High Performance IoT Service

Recently we developed a highly scalable system for capturing data sent from IoT devices. The challenge was to develop a very low latency and fault tolerant system that could support the C10K type loads that are typical for IoT services, and get close to real time dashboards that would present the state of the various types of devices that were transmitting data.

A few basic assumptions were made when we developed the system, which more or less mirror the classic principles propounded by Joe Armstrong when he developed Erlang:

A container (all components of the distributed system are deployed as docker containers on kubernetes) can die at any time. It should result in no data loss.
IoT devices due to their sheer number will always send data at a faster rate than databases can store them.
A front-end writer will write data faster than the corresponding back-end writer can. Hence there is a need for persistent buffers to ensure no data loss.
Asynchronous fault-tolerant systems are needed to ensure that eventually all the data gets stored, analysed etc. without causing any response/latency issues to the transmitting IoT devices.

We tested a few popular technologies such as service->kafka->consumer->databases, service->redis->consumer->databases etc. and eventually settled on a very lightweight and highly scalable architecture that uses PMDK (persistent memory development kit) along with ZeroMQ to provide the best combination of very low latency, easy maintainability and scalability. In addition this simplified our software stack as we did not need to deploy and manage external complex systems like kafka, zookeeper, redis etc.
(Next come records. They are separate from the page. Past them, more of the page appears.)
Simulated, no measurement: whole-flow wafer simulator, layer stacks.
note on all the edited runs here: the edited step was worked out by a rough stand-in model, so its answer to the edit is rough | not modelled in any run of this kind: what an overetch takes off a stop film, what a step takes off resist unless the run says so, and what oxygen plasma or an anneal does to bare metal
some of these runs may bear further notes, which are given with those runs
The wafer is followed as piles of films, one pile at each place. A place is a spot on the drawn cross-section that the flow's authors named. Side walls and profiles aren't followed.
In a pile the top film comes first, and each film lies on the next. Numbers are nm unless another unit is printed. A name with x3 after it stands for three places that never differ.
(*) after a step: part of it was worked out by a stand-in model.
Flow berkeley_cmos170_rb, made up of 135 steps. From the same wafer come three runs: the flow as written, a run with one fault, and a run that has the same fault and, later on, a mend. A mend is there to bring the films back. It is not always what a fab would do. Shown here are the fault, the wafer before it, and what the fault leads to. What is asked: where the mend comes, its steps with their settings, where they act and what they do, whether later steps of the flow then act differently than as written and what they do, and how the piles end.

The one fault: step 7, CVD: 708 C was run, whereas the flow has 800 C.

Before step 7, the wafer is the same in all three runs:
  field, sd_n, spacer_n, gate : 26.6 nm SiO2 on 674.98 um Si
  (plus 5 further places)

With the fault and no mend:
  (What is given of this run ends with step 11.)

The following high level diagram (intermediaries such as load balancers, VPC's etc omitted for brevity) illustrates the high-level architecture for the system.

Web Service

The web service is a Boost.Beast based web socket server that easily supports C10K type loads from the IoT devices. IoT data received by the service is stored to a local persistent memory queue implementation (small size, which may be replaced with a circular buffer implementation). This ensures that we can acknowledge writes in the quickest and safest way (pure memory would be quicker, but not as fault tolerant).

Front End Queue Monitor

Front end queue monitors are deployed on the same containers as the web services (a single dedicated thread on the same application). The monitor polls and picks up (via peek operation) data from the head of the queue, and writes them to a ZeroMQ Dealer socket which is bound to a front end router. Once the data is written to the socket, the queue entry is removed (via a pop operation). Prometheus gauge metrics are maintained for the size (number of unconsumed entries) of the queue, to give us quick insights into any hot spots or issues with the entire pipeline.

Middle Tier

The front end router receives messages from the front-end dealers, and saves them to another local persistent memory queue (larger queue as this tier operates on the fan-in model). This ensures that we do not run into messages being dropped on the front-end dealer sockets due to back pressure. Another queue monitor picks up messages from the head of the queue and publishes them to a ZeroMQ publisher/radio socket. Note that we have tested radio sockets, but have decided to hold off on using them till they become mainstream.

A subscriber/dish also makes the data available via another web socket service for client applications (web, mobile etc) that are interested in following real time events published by specific IoT devices. It is possible to have this on the ingress into the system, however for most practical purposes the raw IoT data is not of much use. The data needs to be enhanced with additional context information which is available when preparing the denormalised version of the data for storage into the appropriate datastore.

Storage Tier

The storage tier handles saving the data to various data stores. Data is stored in big data databases, denormalised data lakes, time series databases etc. The denormalised data stores are primarily meant for offline analysis of the data for data science purposes. The time series database (Akumuli) is used to create more interesting near real-time dashboards (via Grafana) that zoom in on groups of devices filtered by geographic location, are of similar type/class etc.

Acknowledgements

Most of the work for the system was done by the huge open source community. The entire work was done by just one person (me) working on my free time. Working on and testing (load/soak/stability/scalability) such a system was a very rewarding experience by itself. Still, there is not that much code that I had to write, since most of it was written by other people. In particular, I would like to thank the following communities:

ISO C++ committee. They really have made C++ development so easy and quick. And the features just keep coming, at a rate that is much faster than compiler vendors and developers can match.
Intel for PMDK. Really hit the sweet spot for speed and fault-tolerance.
ZeroMQ. Newer alternatives such as nanomsg and nng do not seem to be as stable or production ready. Other than these, no other current technology (kafka, nats, redis streams, nsq, …) can match the performance and simplicity.
Boost. Lot of people do not like it for its sheer size. We use only the header only parts of boost, and have always managed to keep our docker images to under 20Mb.
Akumuli. Needs a lot more work especially on the documentation side, and the ability to store data in anachronistic order. Still, gives excellent performance and is easy to use.